1832094 Members
3007 Online
110038 Solutions
New Discussion

DL360 weekely crash

 

DL360 weekely crash

I have a DL360 running Redhat 4 with a MSA20 Raid array atteched to it. The system started crashing every Saturday morning about two months ago.

I've installed the latest PSP pack (although it didn't rebuild the kernel like older version had). and the array has the latest firmware.

I though I found the problem last week. It was plugged into a portable UPS which we've had problems with in the past (not this particular unit, but others like it). I plugged it into the lab UPS and the system crashed about 5 hours later than it usually does.

Doea anyone have any idea what may be causing this? The system has to be power cycled to bring it back on-line, which causes everyone a lot of grief.

Any help is appreciated.

Phil
3 REPLIES 3
Steven E. Protter
Exalted Contributor

Re: DL360 weekely crash

Shalom Phil,

Take a look at /var/log/messages

Not doing a new kernel could be the problem. When a box crashes its often the kernel that does the crashing.

Could also be a hadware flaw, but that is not likely to go on a schedule.

A poorly written application or bad OS patch could cause this problem as well. Wide field here, lots of possible causes.

SEP
Steven E Protter
Owner of ISN Corporation
http://isnamerica.com
http://hpuxconsulting.com
Sponsor: http://hpux.ws
Twitter: http://twitter.com/hpuxlinux
Founder http://newdatacloud.com

Re: DL360 weekely crash

Hi,

Thanks for the response.

I've combed through all the logs and all that's shown is the last message prior to the crash (usually a NFS mount request) and them the boot up sequence).
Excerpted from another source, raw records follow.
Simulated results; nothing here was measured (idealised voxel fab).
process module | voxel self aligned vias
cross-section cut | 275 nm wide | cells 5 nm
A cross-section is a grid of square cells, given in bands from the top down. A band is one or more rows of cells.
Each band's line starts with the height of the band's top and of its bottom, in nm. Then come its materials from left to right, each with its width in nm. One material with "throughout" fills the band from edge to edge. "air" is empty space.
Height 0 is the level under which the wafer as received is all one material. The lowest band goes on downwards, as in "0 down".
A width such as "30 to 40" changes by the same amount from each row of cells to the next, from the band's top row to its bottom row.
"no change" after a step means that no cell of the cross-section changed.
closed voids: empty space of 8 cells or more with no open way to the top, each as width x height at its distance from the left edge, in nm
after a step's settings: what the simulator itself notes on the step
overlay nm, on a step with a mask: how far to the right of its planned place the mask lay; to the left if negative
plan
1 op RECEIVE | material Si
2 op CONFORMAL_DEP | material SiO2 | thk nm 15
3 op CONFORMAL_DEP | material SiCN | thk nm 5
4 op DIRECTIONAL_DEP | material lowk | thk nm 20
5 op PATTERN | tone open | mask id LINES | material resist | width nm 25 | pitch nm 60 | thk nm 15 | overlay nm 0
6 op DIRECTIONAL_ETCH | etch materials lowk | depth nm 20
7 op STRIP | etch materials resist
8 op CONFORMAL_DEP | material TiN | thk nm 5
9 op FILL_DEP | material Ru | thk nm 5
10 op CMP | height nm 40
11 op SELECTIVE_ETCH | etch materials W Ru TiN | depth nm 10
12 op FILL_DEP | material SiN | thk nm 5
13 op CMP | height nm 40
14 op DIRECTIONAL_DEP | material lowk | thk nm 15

When installing the psp package, should the kernel get rebuilt? I know after installing previous patches, we usually had initrd's that were named HP-xxxx. Now all I have it the generic files. What needs to be done to get the HP versions? When we had the system booted up on them last year it was stable.

Thanks again,

Phil
dirk dierickx
Honored Contributor

Re: DL360 weekely crash

are you using any non-standaard-kernel-modules? if you're loading extra stuff in the kernel try to leave it out, see if it helps.

you should get a kernel dump of the crash, configure this so you'll be able to do better troubleshooting.

also make sure you're running the latest kernel version of your release.